It’s completely normal to get nervous before a speech. Just ask comedian Jerry Seinfeld, who once joked that, “According to most studies, people's number one fear is public speaking. Number two is death. Death is number two. Does that sound right? This means to the average person, if you go to a funeral, you're better off in the casket than doing the eulogy.”
Nerves aside, we can all improve our public speaking skills, whether we’re briefing peers or colleagues or addressing a public event. Read on to learn key techniques to help you put your best foot forward no matter the situation.
Use your voice
It may sound trite, but it’s true that everyone’s voice is unique. What you say is just as important as how you say it.
That’s why it’s so important to use your voice, your secret weapon, to your fullest potential. Make sure to project your voice. Projecting doesn’t mean booming or yelling. It’s about using the power of your voice to make your words and ideas land. Take deep breaths. Let your breath carry your words across the table, over the podium, or across the room to your audience.
Use hand gestures in moderation
Your hands are an asset at your disposal when you’re speaking to almost any audience. Keeping them in your pockets, or stiffly at your side, is like leaving a tool you need in the toolbox.
Don’t make that mistake. Instead, use hand gestures to break up the routine of spoken words. Let your hands illustrate your points and complement your voice.
Hand gestures, for example, can help with your signposting, which is the use of overview statements to tell the audience where your speech is going. Here’s what it looks like in practice: “I’m going to talk about three changes our team needs to make. First, streamline process. Second, incorporate new technology. Third, build our capacity.” In addition to guiding your audience, signposting is also a tool to keep you on track and make sure your speech doesn’t run too long.
However, hand gestures are good only in moderation. Excessive use of large and elaborate hand gestures can be distracting or even off-putting. If you see your audience’s eyes darting around following your waving hands, you may need to dial it back.

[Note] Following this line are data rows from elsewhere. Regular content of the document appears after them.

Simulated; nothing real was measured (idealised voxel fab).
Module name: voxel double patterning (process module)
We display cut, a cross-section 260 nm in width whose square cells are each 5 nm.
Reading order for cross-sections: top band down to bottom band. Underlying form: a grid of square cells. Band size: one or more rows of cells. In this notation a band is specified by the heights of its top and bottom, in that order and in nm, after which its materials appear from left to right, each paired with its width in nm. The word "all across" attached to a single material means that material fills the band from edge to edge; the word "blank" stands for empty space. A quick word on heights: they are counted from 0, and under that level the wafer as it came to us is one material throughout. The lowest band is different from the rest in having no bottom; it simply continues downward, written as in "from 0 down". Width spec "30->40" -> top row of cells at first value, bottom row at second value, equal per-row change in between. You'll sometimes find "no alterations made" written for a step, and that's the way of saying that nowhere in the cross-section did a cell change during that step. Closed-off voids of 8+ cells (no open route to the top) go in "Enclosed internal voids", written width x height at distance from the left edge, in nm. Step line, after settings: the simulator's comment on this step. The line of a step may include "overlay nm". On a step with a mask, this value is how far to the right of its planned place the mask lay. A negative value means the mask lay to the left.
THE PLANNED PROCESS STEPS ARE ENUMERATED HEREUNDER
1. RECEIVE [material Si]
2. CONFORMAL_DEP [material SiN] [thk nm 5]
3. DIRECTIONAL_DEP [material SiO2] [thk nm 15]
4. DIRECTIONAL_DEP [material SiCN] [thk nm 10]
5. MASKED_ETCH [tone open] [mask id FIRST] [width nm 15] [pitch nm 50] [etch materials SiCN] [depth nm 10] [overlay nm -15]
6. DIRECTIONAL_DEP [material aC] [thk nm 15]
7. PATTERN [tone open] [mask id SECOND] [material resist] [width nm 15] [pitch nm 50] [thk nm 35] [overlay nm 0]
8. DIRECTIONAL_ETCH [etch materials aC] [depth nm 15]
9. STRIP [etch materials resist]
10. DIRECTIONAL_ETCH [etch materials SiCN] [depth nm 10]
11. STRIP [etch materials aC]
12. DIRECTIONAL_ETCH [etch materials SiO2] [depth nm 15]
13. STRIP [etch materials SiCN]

Worried your hands are distracting? Imagine a limited range of motion like a strike zone, from eye level to mid-torso and between your shoulders. Keep your hand motions low-key and in the strike zone and you’re good to go.
Good stats and bad stats
The best speeches use numbers or statistics to complement words. They help convey points accurately. When used artfully, numbers help paint a vivid picture for listeners. But stats in speeches are a double-edged sword. Stats that are too complex or obscure can leave your audience scratching their heads.
Always put yourself in your audience’s shoes—a great rule of thumb for public speaking. We’re all likelier to remember rounder numbers and figures, like the fact that the Coast Guard saves over 3500 lives in an average year. It’s easier to remember a third than a sixteenth.
Take a pause and watch your pace
When you’re nervous about giving a speech, it’s perfectly natural to want to get through it as fast as possible. While that urge is natural, it's important to resist it.
Good, moderate pacing is key to a memorable speech. Your audience needs time to process the points you’re making. It’s important to guide them on your journey rather than dragging them along at 80 miles per hour.
Don’t rush. Be sure to enunciate your words slowly and clearly. To check yourself, rehearse your key points or phrases, or just a portion in front of a friend. Ask them for their honest opinion. If they have trouble understanding you, then you might be speaking too quickly. You can also record and time yourself to check your timing and pacing.
In addition to slowing down, be sure to harness pauses to make your remarks hit harder. In moderation, using some pauses is an effective and dramatic way to emphasize what you’re about to say and grab your audience’s attention. Pauses are also your friend as a speaker. They give you time to collect your thoughts, and most importantly, to take a breath.
Shorter is better
As is the case with good writing, the key to good public speaking is keeping it shorter. Don’t bore your audience, just make your points and close on a high note.